Even in the era of Super Mario Run, Nintendo is serious about pursuing its own vision and building its own hardware. Here’s why.

Link, the elfin hero of the Legend of Zelda series, has been rescuing the princess for over 30 years and 17 games. With the latest installment, Breath of the Wild, he ventures to a new place: Nintendo’s next-generation console, the portable Nintendo Switch.

After the tepid sales of Nintendo’s Wii U, released for the holiday 2012 season, the Japanese game giant announced in March 2015 that it was working on new hardware that featured a new concept, codenamed NX. In October, via a teaser trailer, it revealed the Switch.

And last week, at an event in Tokyo, the company showcased the features of the device, games coming this year, and the all-important launch details. The Switch will be released March 3 for $300 and Legend of Zelda: Breath of the Wild is the flagship game available on day one.

From the very first glimpses of the hardware via that teaser video, it was evident that Nintendo was once more embracing the blue-ocean strategy that has taken the company to uncharted waters far away from its competition in the gaming industry.

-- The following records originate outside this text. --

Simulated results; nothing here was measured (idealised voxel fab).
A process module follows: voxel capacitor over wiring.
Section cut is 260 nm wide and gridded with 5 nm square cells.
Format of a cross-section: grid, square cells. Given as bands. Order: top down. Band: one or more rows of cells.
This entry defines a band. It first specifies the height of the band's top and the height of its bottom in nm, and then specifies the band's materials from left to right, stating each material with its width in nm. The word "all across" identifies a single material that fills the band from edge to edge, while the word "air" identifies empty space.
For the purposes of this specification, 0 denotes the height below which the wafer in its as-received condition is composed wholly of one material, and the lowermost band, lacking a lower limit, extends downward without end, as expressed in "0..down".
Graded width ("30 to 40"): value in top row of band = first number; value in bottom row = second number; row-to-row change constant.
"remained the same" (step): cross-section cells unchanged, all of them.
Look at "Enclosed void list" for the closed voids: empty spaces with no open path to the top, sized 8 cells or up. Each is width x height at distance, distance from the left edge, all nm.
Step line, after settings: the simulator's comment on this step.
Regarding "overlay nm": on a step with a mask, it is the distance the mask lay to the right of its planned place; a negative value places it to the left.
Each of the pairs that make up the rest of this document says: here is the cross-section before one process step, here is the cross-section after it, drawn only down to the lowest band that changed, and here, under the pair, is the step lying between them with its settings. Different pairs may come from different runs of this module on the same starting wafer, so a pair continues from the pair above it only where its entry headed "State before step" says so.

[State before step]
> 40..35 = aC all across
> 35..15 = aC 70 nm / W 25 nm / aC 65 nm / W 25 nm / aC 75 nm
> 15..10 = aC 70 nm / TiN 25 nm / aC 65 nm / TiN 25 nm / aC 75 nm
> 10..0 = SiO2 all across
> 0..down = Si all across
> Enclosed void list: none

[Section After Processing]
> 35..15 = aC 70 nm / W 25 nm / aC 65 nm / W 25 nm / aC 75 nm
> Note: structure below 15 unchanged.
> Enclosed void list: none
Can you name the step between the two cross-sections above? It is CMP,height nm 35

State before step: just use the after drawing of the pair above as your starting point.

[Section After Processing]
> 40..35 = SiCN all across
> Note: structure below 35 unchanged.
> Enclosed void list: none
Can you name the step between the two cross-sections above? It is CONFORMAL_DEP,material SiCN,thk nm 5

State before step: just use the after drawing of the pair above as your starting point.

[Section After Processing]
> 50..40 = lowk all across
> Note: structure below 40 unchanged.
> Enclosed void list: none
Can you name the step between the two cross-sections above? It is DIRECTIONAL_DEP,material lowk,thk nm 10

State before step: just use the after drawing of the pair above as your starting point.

“Our competitors are going down their own strategy, Sony and Microsoft, arguably, very similar strategies,” says Nintendo of America president Reggie Fils-Aime. “They need to figure out how they are going to compete with each other, and they need to figure out how they are going to compete with us.”

“From a Nintendo perspective, we believe in creating products and experiences that are unique and really can’t be copied by our competition. That’s our mentality. I don’t really care what our competitors do. We need to do what plays best to our strengths, and what we believe is going to motivate the consumer to engage with our products.”